It is no coincidence that the first post is about liquidity. Liquidity is the ONLY measure that eCFOs need to focus on from Day One and should focus on for the entire life of any venture. All other considerations, from profitability, growth to balance sheet optimization are irrelevant if you run out of cash.
1st day measures
For a new venture or an eCFO joining a new company I would recommend the following steps for the first 3 months to become instantly familiar with the cash flow profile of your company:
1. The second you arrive make sure that all bills and invoices have to be signed by you and that you cover all cash out- and inflow channels
eTips: Don’t forget about online specific issues such as PayPal, Adwords & Adsense accounts, facebook ad accounts; linkbuilding accounts etc. Here you have a source of expenses and income that can come as quite a surprise.
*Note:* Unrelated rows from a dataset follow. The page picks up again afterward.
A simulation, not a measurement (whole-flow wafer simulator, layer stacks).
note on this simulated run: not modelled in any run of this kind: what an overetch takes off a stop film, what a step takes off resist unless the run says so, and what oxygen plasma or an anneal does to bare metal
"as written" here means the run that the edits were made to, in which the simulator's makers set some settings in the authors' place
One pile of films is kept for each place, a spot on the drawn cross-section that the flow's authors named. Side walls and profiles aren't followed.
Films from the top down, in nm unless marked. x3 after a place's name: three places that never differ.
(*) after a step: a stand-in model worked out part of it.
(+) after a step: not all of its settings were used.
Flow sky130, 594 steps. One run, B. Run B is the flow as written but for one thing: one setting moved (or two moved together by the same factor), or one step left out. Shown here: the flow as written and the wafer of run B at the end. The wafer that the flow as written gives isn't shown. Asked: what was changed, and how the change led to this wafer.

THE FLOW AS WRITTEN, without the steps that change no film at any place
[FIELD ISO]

2. Establish a spending limit – currently any expense that is above EUR50/USD40 should be approved by you – any you only. This lets you get an insight into the spending pattern of the company.
3. Check every transaction on your bank account daily. Don’t forget about credit cards and PayPal here. These accounts can hide a lot of different transactions and you only see a summary booking in the account – always make sure you go through an itemized list of all transactions.
Medium-term steps
Once you have become familiar with the companies spending profile you need to establish a structure that allows you to make all other decision-makers aware of liquidity ups and downs. Your business will significantly improve if everyone is aware of what liquidity means and that “every little helps”! Make sure that people do not only focus on expenses but also on writing invoices and collecting cash as soon as possible.
In our companies we update our liquidity estimates once every week and plan ahead for a period of 8 weeks. Depending on the type of business you run this 2 months visibility will allow you to take short term measures to either postpone spending or increase cash collections if times get tough. After implementing a control like this for a period of more than 3 months you will become familiar with your liquidity ups and downs. In addition, sending this information to the entire leadership team ensures that even people who are either inexperienced or totally operationally focused gain an insight on how to control liquidity.
Long-term financing
A later topic of this post will be on financing options available to eCFOs. A period of weak liquidity will be unavoidable at one time or another but a sustained cash crunch can delay necessary investments and destroy all fun related to working in a start-up. It is your task to make sure that liquidity issues are solved eventually. This is done by putting in place a strong capital structure and by acquiring additional financing options as well as eventually making your company cash flow positive.
Furthermore we should discuss how you move your start-up from liquidity focused to profitability or growth focused once cash is no longer a problem. This sometimes can be a difficult switch since people who are focused on liquidity will often shy away from long-term investments – that said this is for a later discussion.
Sources of liquidity when times are tough:
We all have been there- it is the 25th of the month and you are not really sure how to make payroll?
- Delay payment – the only two parties that need to get their payment on time are your employees and the government. Employees are already risking a lot by working for a start-up and will generally have already agreed to lower direct compensation. Also remember, they HAVE to pay rent and you want to keep them in the company – so paying them is priority one. Secondly, the government does not care that you are a start-up. They will collect VAT and taxes no matter what – make sure you pay. Everyone else outside of these two is optional – if you have been good about keeping payment deadlines your suppliers, landlords and even bankers will understand if payments are late occasionally – just don’t make it a habit.
- Friends and family – depending on the size of your business you can ask anyone and I literally mean anyone for a short-term loan to pay your payroll and taxes
- Your banker – most bankers have a small amount of leeway when it comes to overdraft facilities. If you have kept your banker in the loop about your business she will most likely be more supportive. Be sure to communicate clear and early when times are tough – the one thing bankers hate more than anything are surprises. If you know liquidity will be tough on the 25ths make sure you call on the 15th to alert your banker to the situation – ask for permission to use an overdraft and more often than not they will agree.
- Your clients – if you are in the fortunate position to already have clients, especially B2B clients, you can ask them for support. If they like your services, they will help you out by allowing up-front billing or speeding up payments.
- Your shareholders – if all else fails ask the owners to provide a short-term liquidity injection in form of a loan. Again this only helps if you are not the only shareholders and if other shareholders have additional liquidity reserves available.
- Your employees – this truly is a measure of last resort but you can always ask your employees if they can live with getting some of their salary with a delay – here you should especially focus on senior employees and management who might have some cash reserves and are not totally dependent on their full salary.